Y Combinator-Backed Ambition Offers A Fantasy Football-Style Approach To Motivating Sales Teams

Ambition says it’s taking the process of tracking and motivating sales teams beyond white boards and gongs.

The startup, which is part of the current class at incubator Y Combinator, launched its product last August, but has been “flying under the radar” in the press until now, said co-founder Travis Truett. He compared Ambition’s approach to fantasy football — he’s hoping Ambition users will be excited to log in every day and see how their team is doing.

Unlike fantasy football, however, Ambition isn’t tracking professional athletes competing against each other in imaginary matches. (At least, that’s how I remember fantasy football — it’s been a long time since someone strong-armed me into participating.) Instead, it looks at the performance of different sales teams within the company, allowing them to compete for limited “seasons,” with rewards for the winners.

Each team member is assigned an “ambition” score. The specific metrics that are used to calculate the score can be customized for each company and each position, so Truett suggested that it’s a way to compare people who are doing different positions.

He added that Ambition integrates with phone and customer relationship management systems, so it can track the relevant metrics without requiring any extra work from the salespeople (though it may motivate them to keep the CRM updated).

Ambition Profile

The idea of “gamifying” the workplace isn’t new, Truett acknowledges, but he said most companies are doing “gamification for gamification’s sake” or “Gamification 1.0”. More specifically, he suggested that many of the existing tools are too focused on leaderboards.
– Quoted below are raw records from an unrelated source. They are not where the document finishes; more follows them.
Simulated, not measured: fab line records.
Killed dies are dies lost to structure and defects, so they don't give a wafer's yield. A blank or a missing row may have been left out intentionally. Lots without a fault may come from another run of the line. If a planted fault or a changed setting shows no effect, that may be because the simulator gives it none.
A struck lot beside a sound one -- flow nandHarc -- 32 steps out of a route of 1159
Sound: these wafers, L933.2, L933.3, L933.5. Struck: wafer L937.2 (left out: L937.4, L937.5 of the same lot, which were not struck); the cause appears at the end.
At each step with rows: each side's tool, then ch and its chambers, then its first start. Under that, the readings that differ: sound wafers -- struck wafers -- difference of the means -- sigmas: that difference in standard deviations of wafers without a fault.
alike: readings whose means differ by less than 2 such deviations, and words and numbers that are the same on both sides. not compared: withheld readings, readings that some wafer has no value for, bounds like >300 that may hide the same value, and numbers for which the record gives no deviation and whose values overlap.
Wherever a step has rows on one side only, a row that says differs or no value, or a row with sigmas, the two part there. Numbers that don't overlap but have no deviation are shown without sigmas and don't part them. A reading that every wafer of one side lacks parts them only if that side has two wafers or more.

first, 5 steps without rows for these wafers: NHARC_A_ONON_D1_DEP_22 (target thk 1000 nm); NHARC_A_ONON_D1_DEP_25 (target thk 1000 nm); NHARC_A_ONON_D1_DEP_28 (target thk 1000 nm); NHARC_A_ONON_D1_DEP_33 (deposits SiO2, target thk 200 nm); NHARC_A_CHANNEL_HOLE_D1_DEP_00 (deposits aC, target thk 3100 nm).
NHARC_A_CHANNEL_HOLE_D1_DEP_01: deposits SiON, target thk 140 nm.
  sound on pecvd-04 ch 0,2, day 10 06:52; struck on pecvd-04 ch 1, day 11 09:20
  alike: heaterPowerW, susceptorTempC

“That’s relatively passive, it’s not sustainable,” he said. “You really only have the top 10 percent who are motivated, because I might say, ‘You know what? Anthony wins every single time, so what do I care?'”

That’s why the team-focused system could be an important motivator — participants feel like they have a stake in their team’s success, even if they’re not No. 1, and it also makes the process “peer motivated, not manager motivated,” Truett said. Managers, meanwhile, can look at individual and team-wide data.

While Ambition’s initial focus is sales, Truett suggested that it could eventually serve “anybody that measures their employees.”

The startup was founded in Chattanooga, Tenn., and has raised seed funding from The Lamp Post Group, Y Combinator, and YC VC.